Finally I know what car had that trio gauge set. I pulled one from a junk car a long time ago to put in my 1973 Runabout. If I have a gripe about Pintos, it is not enough gauges on the dash. The factory gauges were crap, though. I replaced them with 3 1/2" VDO gauges.
1973 Pinto Runabout with upgraded 2.0 liter & 4 speed, and factory sunroof. My first car, now restored, and better than it was when it rolled off the assembly line!

71v8Pinto

Beautiful cars, I had never seen a black 77 it's sharp.
If they are still in your heart you probably want another one enough, good luck in getting it!
71v8Pinto

blupinto

I love the appreciation you have, and had, for the four Pintos you had. The ones that were yours were all beautiful... the brown wagon that is not yours (LOL) is beautiful too.  Now, I hate to be nitpicky... but the '71 looks more like a '72 because it looks like it has the full glass hatch, as opposed to the half-glass hatch that the '71 model year Runabouts had. Still my favorite era of Pinto. I hope you will get another nice Pinto.
One can never have too many Pintos!

enzo

Welcome!

I've not seen a Pinto like your black one. Love it.
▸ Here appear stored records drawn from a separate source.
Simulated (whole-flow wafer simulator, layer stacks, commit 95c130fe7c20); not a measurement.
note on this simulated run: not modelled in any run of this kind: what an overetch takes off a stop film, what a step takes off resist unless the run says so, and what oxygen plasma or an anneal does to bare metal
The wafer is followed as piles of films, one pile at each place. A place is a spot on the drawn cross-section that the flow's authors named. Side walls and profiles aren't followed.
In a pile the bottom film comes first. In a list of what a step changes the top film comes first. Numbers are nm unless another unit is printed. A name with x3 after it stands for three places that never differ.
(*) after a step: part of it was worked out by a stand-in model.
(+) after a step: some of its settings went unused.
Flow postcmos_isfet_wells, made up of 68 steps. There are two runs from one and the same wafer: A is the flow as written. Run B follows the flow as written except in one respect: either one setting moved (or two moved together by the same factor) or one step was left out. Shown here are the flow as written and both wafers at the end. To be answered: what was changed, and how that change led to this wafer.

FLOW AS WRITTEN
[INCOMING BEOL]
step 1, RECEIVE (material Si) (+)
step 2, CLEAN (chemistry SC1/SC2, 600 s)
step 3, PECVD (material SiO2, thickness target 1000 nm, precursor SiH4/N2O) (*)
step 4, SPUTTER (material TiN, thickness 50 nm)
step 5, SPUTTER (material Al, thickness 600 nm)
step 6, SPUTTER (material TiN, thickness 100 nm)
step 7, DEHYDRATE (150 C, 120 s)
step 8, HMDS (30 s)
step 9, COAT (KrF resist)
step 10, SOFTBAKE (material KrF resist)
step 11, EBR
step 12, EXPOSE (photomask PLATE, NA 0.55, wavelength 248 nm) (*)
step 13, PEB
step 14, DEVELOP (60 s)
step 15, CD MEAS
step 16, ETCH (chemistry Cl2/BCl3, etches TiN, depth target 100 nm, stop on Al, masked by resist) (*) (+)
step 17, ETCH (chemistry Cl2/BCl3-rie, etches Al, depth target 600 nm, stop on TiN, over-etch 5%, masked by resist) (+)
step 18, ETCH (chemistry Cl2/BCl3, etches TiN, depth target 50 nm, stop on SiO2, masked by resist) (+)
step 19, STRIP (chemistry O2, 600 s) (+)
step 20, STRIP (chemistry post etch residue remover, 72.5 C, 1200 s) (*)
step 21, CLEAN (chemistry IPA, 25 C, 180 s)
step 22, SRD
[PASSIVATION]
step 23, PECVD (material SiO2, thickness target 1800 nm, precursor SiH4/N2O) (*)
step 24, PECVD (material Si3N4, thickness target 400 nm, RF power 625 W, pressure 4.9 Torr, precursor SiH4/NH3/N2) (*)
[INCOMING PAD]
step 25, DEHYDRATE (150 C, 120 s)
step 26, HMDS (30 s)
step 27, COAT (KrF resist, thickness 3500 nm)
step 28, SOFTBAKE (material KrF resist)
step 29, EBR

I don't know where you are but here is one for sale in Portland, Or.
https://portland.craigslist.org/clc/cto/d/pinto-wagon/6488724096.html


Wittsend

I like the gold graphics on the black Pinto. The design helps take some of the chunkiness out of the bulbous bumpers.


Ahhh..., the Pioneer KP-500. I STILL have one in my '63 Rambler American HT.  The design was ahead of its time.  Mine fits perfectly in the spot allocated for the factory AMC radio (which mounted in a chrome extension bezel).  So, I keep it there. Of course..., wouldn't you know, it is the ONE car I own that I also have the radio delete plate for. I just think the KP-500 is too cool to pull though.

joel76

Thanks guys, you are absolutely right!  Mystery solved!  :)  The brochure shows the rallye package on page two with the same stripes as mine and the Goodyear white letter tires.  I think page 4 had the 77 spring sale which had some limited editions, one being the glass pop up sunroof.  Maybe that explains why there aren't many out there.    Well, I'm glad I know what model it was now.  I wish I could find another.  Thanks again.

one2.34me

Hi joel76, Lower right corner. Warhead2 was right, it appears your black '77 is a Pinto with the Rally Appearance Package. The website is a great place to check out car brochures from the past. For some reason this Pinto site won't allow me to post up pics.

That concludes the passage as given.